Commercial ferry for big trucks to run from Port Townsend during Hood Canal Bridge closure

PORT TOWNSEND — The state ferry agency has agreed to provide Port Townsend-to-Edmonds ferry service for commercial trucking operations during the scheduled six-week Hood Canal Bridge closure that will start on May 1.

“Christmas came early,” said Tim Caldwell, Jefferson County Ferry Advisory Committee chairman.

The service is intended to help major North Olympic Peninsula commercial trucking operations, such as the Port Townsend Paper Corp. mill and the Nippon Paper Industries USA mill in Port Angeles, which otherwise would have to send trucks on a more than 100 mile detour toward Olympia.

The bridge will close while its eastern half is replaced in a $471 million project.

In a letter to Jefferson County commissioners dated Tuesday, David Moseley, state assistant transportation secretary for the ferries division, said the state Department of Transportation has agreed to provide evening car-ferry service between Port Townsend and Edmonds during the closure.

A 124-car Issaquah-class ferry will be used after it is pulled from normal service on the Kingston-Edmonds route, state ferries system officials said.

The service will run Sunday through Thursday, leaving Edmonds at 8:40 p.m. and departing Port Townsend at 10:40 p.m.

The crossing time is about an hour and 45 minutes.

Room for six 82-foot tractor-trailers and 86 passenger vehicles will be provided during the closure.

The ferry also carries about 1,200 foot passengers.

The cost of the service will be $137,000. The money will come from the state bridge closure mitigation fund.

“After a thorough review, all parties agree that operating this service will benefit the freight community and other customers by providing an additional option for travel between Jefferson County and the east side of Puget Sound,” Moseley wrote to the county commissioners.

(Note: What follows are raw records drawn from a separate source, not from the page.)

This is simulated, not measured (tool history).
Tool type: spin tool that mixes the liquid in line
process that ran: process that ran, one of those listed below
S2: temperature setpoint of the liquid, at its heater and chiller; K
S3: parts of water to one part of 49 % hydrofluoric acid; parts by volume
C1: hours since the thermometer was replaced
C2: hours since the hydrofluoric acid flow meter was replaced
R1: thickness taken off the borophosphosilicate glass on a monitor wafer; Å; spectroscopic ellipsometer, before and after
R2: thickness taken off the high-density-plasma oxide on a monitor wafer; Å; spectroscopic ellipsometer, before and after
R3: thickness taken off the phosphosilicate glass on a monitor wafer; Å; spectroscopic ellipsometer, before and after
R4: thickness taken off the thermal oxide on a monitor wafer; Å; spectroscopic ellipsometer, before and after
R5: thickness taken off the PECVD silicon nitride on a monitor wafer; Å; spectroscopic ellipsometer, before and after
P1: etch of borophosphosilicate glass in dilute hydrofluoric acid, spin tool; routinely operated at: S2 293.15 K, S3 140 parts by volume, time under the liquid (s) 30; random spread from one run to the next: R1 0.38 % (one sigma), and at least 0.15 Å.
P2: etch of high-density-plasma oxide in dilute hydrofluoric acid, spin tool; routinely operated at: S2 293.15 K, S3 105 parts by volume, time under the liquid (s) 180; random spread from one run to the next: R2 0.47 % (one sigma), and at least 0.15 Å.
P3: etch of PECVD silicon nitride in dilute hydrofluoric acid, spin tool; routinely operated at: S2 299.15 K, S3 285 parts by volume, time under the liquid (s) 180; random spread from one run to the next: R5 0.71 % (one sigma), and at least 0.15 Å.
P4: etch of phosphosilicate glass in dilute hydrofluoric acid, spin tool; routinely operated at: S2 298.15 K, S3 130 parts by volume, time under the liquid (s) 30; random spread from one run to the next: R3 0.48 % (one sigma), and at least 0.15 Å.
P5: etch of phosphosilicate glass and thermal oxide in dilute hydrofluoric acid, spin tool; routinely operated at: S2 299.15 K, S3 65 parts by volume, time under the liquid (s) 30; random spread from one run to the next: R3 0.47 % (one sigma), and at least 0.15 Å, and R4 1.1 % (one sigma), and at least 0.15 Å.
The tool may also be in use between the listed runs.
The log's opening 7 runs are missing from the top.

Details are being finalized, Moseley said.

Requested in August

The county commissioners in August sent a letter to Gov. Chris Gregoire and the Peninsula’s 24th District state lawmakers, whose district includes the North Olympic Peninsula, asking for the service.

Chuck Madison, Port Townsend Paper’s vice president for human resources, said state ferries was “very cooperative in looking at the number of options to provide tractor trailer transportation across the Sound.

“Through that cooperative effort, we now have a vital link for tractor trailer traffic for the mill, as well as the region, during the bridge closure.”

He added that it was “great to have the tractor-trailer uncertainty behind us.”

Madison said the company’s trucks, carrying loads of kraft paper to its box-making plant in Richmond, British Columbia, will use the ferry to Edmonds and return carrying loads of cardboard for recycling at the Port Townsend mill.

He said the mill will coordinate with other Peninsula commercial trucking operations to share spots on the ferry.

The big rigs will park in the center lanes, or “tunnel” of the vessel while noncommercial vehicles ride in the wings of the ferry.

State ferries system spokeswoman Hadley Greene said that ferries officials, in discussions with Peninsula trucking operators, including Port Townsend Paper, determined that the Sunday-Thursday schedule would be best.

The state ferries system could not provide service seven nights a week because the ferries need one night for maintenance, and another night for refueling each week.

Caldwell credited Roger Loney, Port Townsend Paper mill manager, and Steve Reynolds, Puget Sound Energy chief executive officer, with promoting the service to state leaders.

Caldwell, former Port Townsend Chamber of Commerce manager and a longtime advocate for passenger ferry service, early last year broached the subject of a Port Townsend-Edmonds ferry during the bridge closure.

The service was provided after the bridge’s west end sank during a 1979 storm, leaving the Peninsula without a link for about three years.

Caldwell also saw the service as a cheap way to walk on to the ferry at Edmonds, visit Port Townsend, then take public transit and the bridge ferry shuttle to Kitsap County and ride the Bainbridge ferry back for free to Seattle during the bridge closure.

“This gives Port Townsend some time to do some promotions,” he said.